Similarly, most folks are using some kind of dock, so 2 TB ports is probably OK. I have four on my MBP16 and only use one (for the dock with pass-through power), and sometimes stick an SD card adapter for photos/video.

Sounds like eGPUs are not yet supported, but again, I have never seen a developer use an eGPU - it's more for context creators & gamers.

The Mac Mini is clearly not a powerhouse, but it will do the job for a lot of devs. I'm seriously considering one for playing around with, but I would need to get a better idea of tool support for MacOS-on-ARM before buying one. It could end up as an expensive toy with limited use other than XCode.

all three of our software developers use more than 2. ( one uses 3 one uses 4 ) and the creators/develpers for graphics applications and animation and video playback/streaming all use eGPU's for rendering and multi platform testing. Its actually fun watching them swap their externals around some days.

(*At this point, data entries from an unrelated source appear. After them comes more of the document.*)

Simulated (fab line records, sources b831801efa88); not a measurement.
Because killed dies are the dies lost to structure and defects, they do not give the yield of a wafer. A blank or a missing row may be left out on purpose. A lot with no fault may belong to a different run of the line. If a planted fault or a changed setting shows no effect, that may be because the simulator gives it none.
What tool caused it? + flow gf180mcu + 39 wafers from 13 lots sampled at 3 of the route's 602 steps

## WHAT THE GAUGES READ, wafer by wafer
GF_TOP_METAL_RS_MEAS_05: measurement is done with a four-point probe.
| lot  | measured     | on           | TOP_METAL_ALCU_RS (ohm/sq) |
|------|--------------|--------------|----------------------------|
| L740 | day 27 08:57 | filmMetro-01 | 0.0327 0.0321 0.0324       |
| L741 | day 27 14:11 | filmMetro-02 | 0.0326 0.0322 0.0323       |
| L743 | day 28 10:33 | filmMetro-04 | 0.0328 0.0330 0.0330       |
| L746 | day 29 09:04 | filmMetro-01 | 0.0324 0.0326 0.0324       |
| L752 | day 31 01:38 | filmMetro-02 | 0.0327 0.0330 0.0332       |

my husband was looking at maybe getting one for his desk at home, shrugged and said nope. he even uses 3 screens all the time when not working. one for his web browser, one split for emails and whatever he uses the other side for and the third for real time day trading .... or running cartoons to keep our youngest happy.

admittedly everyone's needs are different and I have to go by our workplaces and what we deal with on a daily basis.